Tenants In Common - TIC

What does 'Tenants In Common - TIC' mean

Tenants in common (TIC) are co-owners who each own a separate and undivided interest in the same real property and have an equal right to the possession and use of the property. Upon the death of one tenant, the undivided interest passes to the tenant's heirs through a probate proceeding; the interest does not pass to another tenant in common unless the surviving co-owner is an heir or a purchaser.

BREAKING DOWN 'Tenants In Common - TIC'

Other forms of concurrent ownership include joint tenancy and tenancy by the entirety.

Tenants in common is one way two or more related or unrelated individuals may hold unequal shares of a property. For example, Leticia may hold a 40% share of a property while Sarah holds a 35% share and Paul holds a 25% share. The deed lists specific ownership interests for each co-tenant. Because of the financial and legal risks involved with unmarried individuals entering into a tenants in common arrangement, it the individuals should consult an account and/or real estate lawyer before purchasing a property.

Pros and Cons of Tenants in Common

Buying a home with a family member, friend or business partner as tenants in common may help individuals enter the property market more easily. Because deposits and payments are divided, purchasing and maintaining the property may be less expensive than it would be for an individual. Also, borrowing capacity may be greater when one individual with a greater income owns a larger percentage of the property than a lower-income borrower. In addition, a co-tenant may use a will for designating which heir receives his interest in the property, giving the co-tenant more control over his share.
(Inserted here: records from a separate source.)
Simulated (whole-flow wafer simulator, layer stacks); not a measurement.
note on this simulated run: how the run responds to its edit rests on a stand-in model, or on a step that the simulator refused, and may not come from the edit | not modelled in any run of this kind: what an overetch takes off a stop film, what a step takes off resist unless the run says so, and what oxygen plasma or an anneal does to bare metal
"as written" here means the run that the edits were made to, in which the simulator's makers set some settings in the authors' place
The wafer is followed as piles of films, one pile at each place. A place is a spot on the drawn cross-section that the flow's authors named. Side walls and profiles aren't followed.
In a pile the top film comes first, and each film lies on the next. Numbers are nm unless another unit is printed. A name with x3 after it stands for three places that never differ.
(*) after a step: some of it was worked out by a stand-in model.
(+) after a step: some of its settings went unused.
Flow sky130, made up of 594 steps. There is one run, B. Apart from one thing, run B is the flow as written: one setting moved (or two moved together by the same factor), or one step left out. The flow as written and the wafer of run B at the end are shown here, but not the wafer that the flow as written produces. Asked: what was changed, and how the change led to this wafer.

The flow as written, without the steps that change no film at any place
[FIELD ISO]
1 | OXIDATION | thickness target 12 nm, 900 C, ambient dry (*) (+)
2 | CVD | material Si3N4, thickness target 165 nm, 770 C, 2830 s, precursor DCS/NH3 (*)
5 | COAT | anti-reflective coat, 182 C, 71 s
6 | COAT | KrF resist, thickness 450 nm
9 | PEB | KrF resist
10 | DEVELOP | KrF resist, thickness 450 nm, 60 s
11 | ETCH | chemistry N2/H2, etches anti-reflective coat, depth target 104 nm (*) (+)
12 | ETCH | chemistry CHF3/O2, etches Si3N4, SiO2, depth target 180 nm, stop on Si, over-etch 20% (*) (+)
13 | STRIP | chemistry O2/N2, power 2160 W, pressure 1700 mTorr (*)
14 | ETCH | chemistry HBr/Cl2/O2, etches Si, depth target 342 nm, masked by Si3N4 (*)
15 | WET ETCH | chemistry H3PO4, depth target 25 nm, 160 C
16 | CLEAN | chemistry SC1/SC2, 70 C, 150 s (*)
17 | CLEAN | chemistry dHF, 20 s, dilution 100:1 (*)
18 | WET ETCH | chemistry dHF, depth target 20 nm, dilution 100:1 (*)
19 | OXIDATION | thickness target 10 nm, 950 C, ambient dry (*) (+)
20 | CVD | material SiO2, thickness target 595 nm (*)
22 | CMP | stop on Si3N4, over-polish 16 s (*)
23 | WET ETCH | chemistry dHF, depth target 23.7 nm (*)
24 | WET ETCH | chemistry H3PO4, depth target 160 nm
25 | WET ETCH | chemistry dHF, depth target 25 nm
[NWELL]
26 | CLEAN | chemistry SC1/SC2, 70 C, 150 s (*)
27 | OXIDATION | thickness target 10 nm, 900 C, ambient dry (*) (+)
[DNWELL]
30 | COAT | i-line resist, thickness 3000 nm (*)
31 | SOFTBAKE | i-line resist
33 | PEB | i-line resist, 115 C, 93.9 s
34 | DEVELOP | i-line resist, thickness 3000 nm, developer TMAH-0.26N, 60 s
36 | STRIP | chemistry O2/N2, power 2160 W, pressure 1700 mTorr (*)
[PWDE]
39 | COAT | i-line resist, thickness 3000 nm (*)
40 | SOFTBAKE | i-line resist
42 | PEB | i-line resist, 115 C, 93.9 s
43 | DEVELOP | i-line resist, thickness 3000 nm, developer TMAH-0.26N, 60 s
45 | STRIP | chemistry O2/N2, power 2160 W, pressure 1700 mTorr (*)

However, when mortgaging a property as tenants in common, typically all borrowers sign the documents. That way, the lender may take over the entire property, rather than part of it, in case of default. If one or more borrowers ceases contributions to the mortgage payment, the other borrowers must cover the payments to avoid foreclosure. Also, if a co-tenant dies without a will, his interest in the property goes through probate, a costly event in terms of time and money. In addition, the remaining co-tenants may own the property with someone they do not know. Furthermore, a tenant in common may file a partition action, forcing unwilling co-tenants to sell the property.

Dissolving Tenants in Common

One or more co-tenants may buy out another to dissolve the tenancy in common. A co-tenant may file a partition action if the other co-tenants are unwilling to sell. When the property is sold, the proceeds are divided among the co-tenants according to their interest in the property.